Instead, Theresa May proposes to make a final appearance at Prime Minister’s Questions the following day before resigning – just one day before MPs depart for their long summer recess on 25 July, they were reportedly told.
Labour has vowed to table a vote of no confidence, which could be staged on that Thursday, but, otherwise, there would no reason for the new prime minister to appear before MPs.
Ed Davey, a Liberal Democrat leadership contender, told The Independent: “It would be outrageous if the new prime minister chickened out of facing the Commons before the summer recess.
“Three years on from the referendum, a new prime minister can’t just slink off to the beach. We need to know the plan on Brexit.”
“It would be a disgraceful dereliction of duty to send parliament off the moment there’s a new prime minister and I confidently predict the House would vote against the summer recess motion if they tried that trick.”
The Conservative Party has refused to answer enquiries from The Independent about Ms May’s departure plans, beyond saying it would be “in the week beginning” 22 July.
However, Brandon Lewis, the party chairman, said the resignation could be at “the end” of that week – while Mel Stride, the Commons leader, refused to guarantee the new leader would be in place before the recess.
Parliament is not due to return until 3 September, for under two weeks, before another three-week break for the party conference season.
If, as in previous years, the Commons does not sit again until around 8 October, there will be little more than three weeks until the current Brexit deadline of Halloween.
Both Mr Johnson and Mr Hunt have threatened to let the UK crash out of the EU on that date, if they have failed to strike an improved deal – while EU leaders have insisted there will be no renegotiation.
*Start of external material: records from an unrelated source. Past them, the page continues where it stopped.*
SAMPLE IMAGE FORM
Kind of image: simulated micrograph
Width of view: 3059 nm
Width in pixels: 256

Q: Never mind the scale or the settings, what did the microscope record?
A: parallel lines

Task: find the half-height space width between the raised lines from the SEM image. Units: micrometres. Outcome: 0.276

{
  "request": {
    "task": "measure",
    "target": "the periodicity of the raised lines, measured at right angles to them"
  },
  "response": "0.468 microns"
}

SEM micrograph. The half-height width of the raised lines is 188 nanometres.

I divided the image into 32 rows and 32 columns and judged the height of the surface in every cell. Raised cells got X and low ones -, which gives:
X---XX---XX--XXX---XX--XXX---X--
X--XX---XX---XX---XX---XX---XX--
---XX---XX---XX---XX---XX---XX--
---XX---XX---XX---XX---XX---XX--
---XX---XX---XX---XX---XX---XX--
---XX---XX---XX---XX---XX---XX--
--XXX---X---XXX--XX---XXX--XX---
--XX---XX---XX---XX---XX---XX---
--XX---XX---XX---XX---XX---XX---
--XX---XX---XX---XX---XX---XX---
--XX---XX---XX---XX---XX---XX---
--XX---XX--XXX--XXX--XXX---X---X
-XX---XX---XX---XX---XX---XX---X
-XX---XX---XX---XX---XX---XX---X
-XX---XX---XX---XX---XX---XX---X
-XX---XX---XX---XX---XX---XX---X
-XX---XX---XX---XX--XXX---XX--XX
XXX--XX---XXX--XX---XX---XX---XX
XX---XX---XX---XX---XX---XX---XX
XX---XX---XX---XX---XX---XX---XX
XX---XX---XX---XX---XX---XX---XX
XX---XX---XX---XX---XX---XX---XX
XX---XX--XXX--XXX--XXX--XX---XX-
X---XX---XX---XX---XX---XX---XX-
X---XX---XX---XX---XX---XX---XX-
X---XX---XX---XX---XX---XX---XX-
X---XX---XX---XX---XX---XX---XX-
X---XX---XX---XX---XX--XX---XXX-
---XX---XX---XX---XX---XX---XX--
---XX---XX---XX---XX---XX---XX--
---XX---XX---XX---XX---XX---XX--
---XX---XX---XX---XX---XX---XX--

Ms May is known to be keen to point to a “legacy” beyond her Brexit failure, even to the point of a bust-up with her chancellor over her attempt to spend billions in her final days.
Labour could yet back away from a no-confidence vote in July, given it is unlikely to succeed while Mr Johnson – if he wins – is arguing he will seek a deal to avoid a crash out.
It could also backfire by giving the incomer a boost, while rebel Tories are more likely to join a no-confidence vote in the autumn, if a no-deal Brexit is fast approaching.